No, The $3.5 Trillion Spending Bill Does Not Cost $0
The president is passing off his proposed expansion of government as costless, and a lot of smart people are going along with it.
Economists are attuned to our terms being bastardised by politicians. In the mouths of presidents and Congress, “investment” is widely used as a synonym for “spending.” “Infrastructure” today seemingly means any social policy Democrats think is worthy. A carbon tax was recently dubbed by White House spokeswoman Jen Psaki as a “corporate polluter fee.” And in the most shameless dictionary land-grab of all, President Biden, Nancy Pelosi, Ron Klain, and Psaki have repeatedly tried to redefine what we understand by the “cost” of the reconciliation bill—claiming that a $3.5 trillion bill actually costs “zero” dollars because it is fully “paid for” by tax increases.

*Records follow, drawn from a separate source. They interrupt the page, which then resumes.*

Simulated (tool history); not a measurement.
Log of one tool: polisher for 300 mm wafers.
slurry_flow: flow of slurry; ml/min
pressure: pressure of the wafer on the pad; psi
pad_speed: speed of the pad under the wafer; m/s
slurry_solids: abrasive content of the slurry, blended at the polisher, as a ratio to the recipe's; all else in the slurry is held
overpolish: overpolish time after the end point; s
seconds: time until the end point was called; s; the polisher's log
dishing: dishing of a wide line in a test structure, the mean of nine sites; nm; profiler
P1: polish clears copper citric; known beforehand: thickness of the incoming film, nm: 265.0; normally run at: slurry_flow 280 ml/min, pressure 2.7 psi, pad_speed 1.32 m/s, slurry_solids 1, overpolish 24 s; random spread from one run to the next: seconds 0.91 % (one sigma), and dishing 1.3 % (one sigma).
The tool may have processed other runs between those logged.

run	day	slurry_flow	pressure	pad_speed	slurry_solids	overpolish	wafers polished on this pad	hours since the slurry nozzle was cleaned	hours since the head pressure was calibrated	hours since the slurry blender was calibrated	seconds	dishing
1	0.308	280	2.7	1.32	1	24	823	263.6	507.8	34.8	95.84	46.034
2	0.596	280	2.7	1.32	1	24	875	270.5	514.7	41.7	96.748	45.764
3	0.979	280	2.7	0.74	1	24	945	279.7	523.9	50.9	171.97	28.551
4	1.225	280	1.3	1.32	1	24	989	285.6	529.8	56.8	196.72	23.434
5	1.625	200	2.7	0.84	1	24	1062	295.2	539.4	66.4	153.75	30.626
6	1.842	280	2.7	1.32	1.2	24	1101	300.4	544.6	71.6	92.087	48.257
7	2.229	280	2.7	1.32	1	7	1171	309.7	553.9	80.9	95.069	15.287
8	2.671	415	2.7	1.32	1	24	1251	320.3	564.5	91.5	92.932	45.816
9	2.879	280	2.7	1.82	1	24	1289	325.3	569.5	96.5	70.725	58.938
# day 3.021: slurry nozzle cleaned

Democrats are, in essence, saying that the “cost” of the overall package of spending and tax hikes is its net impact on the federal budget deficit. If a gross tax cut is $900 billion but there are offsetting provisions to raise revenue by $300 billions, we sometimes do say the net “cost” to the U.S. Treasury in forgone revenues is $600 billion. So, they contend, if there’s a $3.5 trillion spending package and $3.5 trillion raised in revenue to pay for it, isn’t the equivalent “net cost” of the package “zero dollars”?
That framework, if not the numbers, has convinced many journalists. In a “fact check,” the Washington Post’s Glenn Kessler has questioned Biden’s assertions on what the deficit impact will be. Some modeling from Penn Wharton has suggested the combined spending and revenue package would result in $1.75 trillion in additional borrowing over 10 years, Kessler says. But while Kessler rightly queried whether the reconciliation bill was truly deficit neutral, he didn’t question the president on whether the deficit impact really represented the bill’s “cost.”
Anyone who has ever bought anything knows that the “cost” of something is not the net effect on your debt balance. If you bought $85 worth of groceries and paid from your debit account, you wouldn’t claim the cost of the purchase was zero. If you spend $85 on groceries, that’s $85 less you have to invest, or to spend at the movies or in restaurants. Clearly, that out-of-pocket cost is real to you—it’s a reasonable proxy of the monetary value of what you give up to make the purchase.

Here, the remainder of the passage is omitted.